Aid groups hunt for those trapped by Lebanon war

  • World
  • Tuesday, 15 Aug 2006

By Michael Winfrey

TYRE, Lebanon (Reuters) - Aid agencies struggled along bombed-out roads thronged by refugees returning home on Tuesday to reach people who had been wounded or trapped by war in southern Lebanon. 

For the first time since a U.N. backed truce on Monday, large convoys carrying humanitarian aid set out from the southern port of Tyre to villages that had been isolated by fighting. 

Lebanese Red Cross personnel carry the body of a person who died in an Israeli air raid during the conflict between Israel and Lebanon's Hizbollah, at Tayba in south Lebanon August 15, 2006. (REUTERS/Zohra Bensemra)

"There's two kinds of people who need help now: those who stayed behind and couldn't leave during the fighting, and those arriving back," said Christopher Stokes, operations director for Medecins Sans Frontieres in Lebanon. 

"Among those who stayed behind will be wounded who were trapped. And many returnees' houses have been destroyed so they need food, shelter and other basics to survive." 

The U.N.'s World Food Programme said it sent a ship to Tyre from Beirut carrying 21 trucks loaded with food, fuel and other supplies but delays caused by a continued Israeli naval blockade meant it would arrive only on Wednesday. 

It also sent 19 trucks to the southeastern town of Hasbaya and expected a large convoy to arrive from Syria and a plane from Jordan later on Tuesday. 

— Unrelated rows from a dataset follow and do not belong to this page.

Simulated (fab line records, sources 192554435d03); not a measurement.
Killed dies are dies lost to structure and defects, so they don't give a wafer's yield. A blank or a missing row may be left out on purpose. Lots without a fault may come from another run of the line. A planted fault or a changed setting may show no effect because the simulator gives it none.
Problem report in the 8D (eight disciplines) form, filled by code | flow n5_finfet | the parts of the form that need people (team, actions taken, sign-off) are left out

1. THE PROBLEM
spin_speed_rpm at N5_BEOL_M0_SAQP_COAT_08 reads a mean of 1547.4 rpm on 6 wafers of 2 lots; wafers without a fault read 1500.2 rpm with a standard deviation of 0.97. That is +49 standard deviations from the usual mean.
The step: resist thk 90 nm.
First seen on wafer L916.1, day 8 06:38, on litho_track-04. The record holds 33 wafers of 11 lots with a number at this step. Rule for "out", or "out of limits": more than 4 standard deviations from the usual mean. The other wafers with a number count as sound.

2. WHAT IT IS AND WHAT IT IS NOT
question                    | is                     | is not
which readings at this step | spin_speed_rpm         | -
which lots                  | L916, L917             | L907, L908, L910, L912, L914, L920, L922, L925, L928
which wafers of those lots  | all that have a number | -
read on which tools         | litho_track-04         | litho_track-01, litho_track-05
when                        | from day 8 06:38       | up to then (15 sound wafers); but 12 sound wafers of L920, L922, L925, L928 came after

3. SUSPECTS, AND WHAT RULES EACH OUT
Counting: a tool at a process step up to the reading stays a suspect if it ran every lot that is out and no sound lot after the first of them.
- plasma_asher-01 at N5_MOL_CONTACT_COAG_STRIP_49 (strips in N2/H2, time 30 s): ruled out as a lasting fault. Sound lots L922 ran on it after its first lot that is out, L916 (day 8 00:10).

Many villagers came home to find bomb craters where their houses once stood, in some cases with the bodies of family members still buried under the rubble. 

UNICEF spokesman Simon Ingram said U.N. workers had found a dozen villages "empty with no evident sign of life beyond a shepherd or two". They managed to send a large convoy to Rmeish, a Christian border town that mostly escaped damage but whose 4,000 people had been running out of food, water and fuel. 

Aid agencies said they had yet to gauge the full extent of the damage and humanitarian need across southern Lebanon. 

"It's going to take a day or two to get a full picture of what roads are intact, how we can bring in supplies on a daily basis to these communities that have been cut off," Ingram said. 

"We can assume that their situation has been pretty bad." 

At least 1,100 people, mainly civilians, were killed in Lebanon during the war, triggered by a cross-border Hizbollah raid on July 12. At least 157 Israelis died in the conflict. 


The UNHCR refugee agency said a huge slice of the estimated 900,000 people displaced by the war were streaming out of shelters around Beirut and northern Lebanon to the south to see what remained of their former lives. 

Thousands of cars, trucks, buses and people on foot waited for hours at a few hastily repaired crossings over the Litani river, a tiny waterway that became an insurmountable obstacle when Israel bombed the last major bridge spanning it last week. 

Packed with families, top-heavy with sleeping mattresses handed out by aid groups, and festooned with flags and posters celebrating Hizbollah, the procession wound past bomb craters, shattered buildings and scores of missile-struck cars. 

"An enormous amount of people are moving. To meet their needs, we have 50,000 tents, 270,000 mattresses and blankets and other supplies in the pipeline," said UNHCR spokeswoman Astrid van Genderen Stort.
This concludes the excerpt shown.